It was her.
She had to be the one. She had said she was in the mosque and she would meet me outside. This was about ten minutes after 9am. We had agreed to meet by 9, but I had to help a friend and I had informed her I’d be a few minutes late.
I called her number again. I smiled as the figure not too far in front of me picked her phone call. “Hello?” “Hello, Aisha, is that you?”
She turned around.
The first thing I noticed was the sneakers. Under the hijaab. I thought “Dope!” She was a tad taller than I had imagined, but every bit as jovial and creative. She wore glasses, but they did nothing to hide her bright eyes.
“Let me get my bag.” We talked as we walked all the way from Fajuyi Hall to Social Sciences basement, where we sat.
I was really excited to meet her, and i could tell the feeling was mutual. Actually, this was the very first time we’d ever be meeting in person, although we had corresponded a lot online. What happened was; Victoria hit me up on Whatsapp one day, all excited and everything. Like, “Fifun, I met this amazing girl yesterday. You have to meet her! Her name is Aisha. I went to visit a friend and she interviewed me. She made me talk!”
(And, if you know anything at all about Victoria, that’s a feat of wonder: getting her to talk at all. Talk less of the chances of that happening on your first meeting.)
I was intrigued, because even though we were chatting, her excitement was quite obvious. She gave me Aisha’s number and i got chatting with her.
I intoduced myself and where I got her contact from.
The first thing that struck me was the fact that she introduced herself as “Aa’ishah”. I have never, ever, ever seen that anywhere. All I ever see is Aisha. We got chatting, and the rest, as they say, is history.

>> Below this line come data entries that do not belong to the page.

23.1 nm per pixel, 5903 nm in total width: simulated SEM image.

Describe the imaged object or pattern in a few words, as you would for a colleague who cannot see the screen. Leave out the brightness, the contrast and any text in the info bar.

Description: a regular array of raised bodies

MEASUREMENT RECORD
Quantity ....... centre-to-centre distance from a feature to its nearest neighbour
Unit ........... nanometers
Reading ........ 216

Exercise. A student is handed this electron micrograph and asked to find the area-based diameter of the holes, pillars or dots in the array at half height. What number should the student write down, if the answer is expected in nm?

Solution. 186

So finally we met in person, and even though we both had other plans, we ended up talking for over two hours! Aa’ishah is a bundle! Energetic, inquisitive, willing and ready to learn, proudly Muslim yet religiously tolerant…a bundle!
We talked about a lot of things, love, relationships, implications of interfaith marriages…she actually said she wouldn’t mind if her husband wanted to marry another wife, as long as it was by agreement! Bold thinking! We talked about the educational system and how wack it is. She said she’d love to homeschool her children.
We talked about her kind of guy. “Honestly, dude, you’re good looking o, but I wouldn’t be attracted to you.” For lack of a particular feature which I won’t mention. I told her she was beautiful, if she didn’t mind me saying so. She blushed.
We talked about modesty and dressing. I asked her to educate me on the hijaab and niqab and she did. She told me the story of how she came to her decision to wear the hijaab and reactions she received from parents and friends.
We talked about writing. She said she hadn’t posted much of what she had written on the group I added her to because she felt most people wouldn’t relate. “Wait…why?” “Well, i dont like to seem like I’m pushing my beliefs in other peoples’ faces.” I encouraged her to write and express exactly who she was. “Those who get it will get it, don’t bother about the rest. Faith is very important. It’s the way we view the world, a lens through which we see, that colours our vision. You can’t hide it. So be proud of it. And…if you can’t defend or be proud of what you believe, then you probably don’t really believe it.
We talked about faith and freedom. I challenged her with my understanding of what freedom truly means. I told her I believe freedom can’t possibly be freedom if it has boundaries. I quoted a scripture, and surprisingly she said there was something similar in one of Islam’s books (not sure which, but I don’t think it was the Quran). I told her that, most times, we fail to understand the difference between freedom as it was conceived amd the exercise of freedom.
“What makes a man truly free is his ability to do whatever he wants. God created us as free moral agents, in his own image and likeness. That’s why he gave Adam the freedom to choose what he wanted to do. For example, if a citizen of a country is truly free, he is actually free to take up a gun and start shooting people. But that wouldn’t be a responsible exercise of his freedom. And there would be dire consequences. So, there’s freedom to do whatever we really want, but how we handle it is our responsibility. Uncle Ben said ‘With great power comes great responsibility.’ Freedom, essentially, is power.”
We talked about stereotypes, we talked about love, we talked about forgiveness and patience, which she said she had issues with. I challenged her with my perspective on patience and forgiveness: “If, after all I’ve done, and still do, God forgives me, who am I not to forgive others. Besides, when you hold someone in your heart, what you’re really doing is holding yourself. It takes love to forgive. And love is a nature, the very nature of God.”
One amazing thing to me was how much we actually agreed on, even with our different worldviews.
She said she would love it if everyone on the 60 Day Writing Challenge group that was on campus could hangout sometime. I said I’d been thinking about it and would try to see if it could happen.
Eventually, around 11:45am, we decided to part. I told her it was really wonderful meeting her. She said she was glad to meet me too and she had really learnt a lot.
The end (of our meeting).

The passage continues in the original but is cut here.